Written by Anne Zambrano | Manager, Communications and Creative Services
Next week, our very own Tim LaFleur, will be presenting at MPI-WEC on the very engaging topic of WiFi and what planners need to know to really understand it and tips on how to negotiate it with venues, hotel partners, and suppliers. Speaking with Tim about WiFi is seriously as exciting as it would be to talk to Steve Jobs about the iPhone. As M&IW’s Director of Mobile Strategy, Tim lives, breathes, eats and sleeps technology, and lucky for us, he is always willing to share his vast knowledge on the topic with our audience. Here are a few things Tim and I discussed.

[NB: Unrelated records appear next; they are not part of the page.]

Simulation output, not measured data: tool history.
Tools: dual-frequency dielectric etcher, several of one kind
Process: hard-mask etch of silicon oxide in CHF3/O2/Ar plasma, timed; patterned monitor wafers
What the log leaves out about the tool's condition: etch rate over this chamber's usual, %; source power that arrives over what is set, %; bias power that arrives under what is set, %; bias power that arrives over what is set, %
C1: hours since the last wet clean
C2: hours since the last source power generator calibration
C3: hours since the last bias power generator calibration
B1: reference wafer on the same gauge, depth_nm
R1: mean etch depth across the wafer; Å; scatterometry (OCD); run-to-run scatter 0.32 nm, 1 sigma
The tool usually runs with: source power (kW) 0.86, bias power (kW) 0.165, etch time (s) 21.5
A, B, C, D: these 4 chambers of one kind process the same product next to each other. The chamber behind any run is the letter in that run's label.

Some of the key points he made are…
Personal experience with WiFi doesn’t always translate into WiFi experience at events.
WiFi is all around us in our daily lives. The majority of us have personal networks at home and are very used to going into the nearest coffee shop, restaurant and sometimes even outdoor park to pick up a free and reliable WiFi network. Mobility has blurred the line between personal and professional environments, so it is easy to understand why it is a common misconception that the WiFi at a meeting or event is easily accessible, ready-to-use, fast, and even free.
What used to ruin a meeting quicker than anything else is bad food. Now it is bad food and bad WiFi.
Free isn’t always free. If the WiFi doesn’t provide enough bandwidth, network strength or throughput to support the participants, the meeting or event experience is in serious jeopardy. The cost of free WiFi can be an expensive opportunity cost.
But we have enough bandwidth, right?
Bandwidth is such a commonly used termed, even to typically describe one’s ability to complete their workload, that the question begs to be asked, ‘do we really understand what bandwidth is?’ Upload speeds, download speeds; sure we get the basic concept. A planner doesn’t need to know everything about how a network works. However, they do need to understand enough of the terms and technology to have an intelligent conversation to know what they are getting. A good WiFi experience isn’t simply about bandwidth. It is also about network strength, throughput, latency, bandwidth and how it is partitioned. All too often, a planner who is speaking with a venue technician doesn’t have a full understanding of what they are receiving and the venue technician doesn’t necessarily understand the dynamics of the meeting needs. It is critical for the success of the event that we continue to close this gap or our programs may suffer as a result from slowed networks and a lack of connectivity.
Bandwidth, throughput, partitioning – please explain.
The simplest way to explain bandwidth is to relate it to the size of a water hose. There is only so much water that can fit through the limited size of the hose. When the water that comes through the hose is sectioned off and allocated toward people that is the same thing as using some of the bandwidth of the network.
Throughput, on the other hand, is how much data can actually transmit through an access point or the hardware that transmits the internet signal. Throughput is limited by how many people can connect to a certain access point. Typically, each access point allows for 75-100 connections at a time. If too many devices are trying to connect to the same access point, users can experience a DOS (denial of service) and not be allowed into the network.
We have all experienced a slow network or the inability to access the WiFi when the person sitting next to us is not experiencing any issues. This is a result of a common occurrence when the network hasn’t been designed properly to allow for enough bandwidth or throughput or is just experiencing a high volume of traffic or is noisy due to old or outdated hardware.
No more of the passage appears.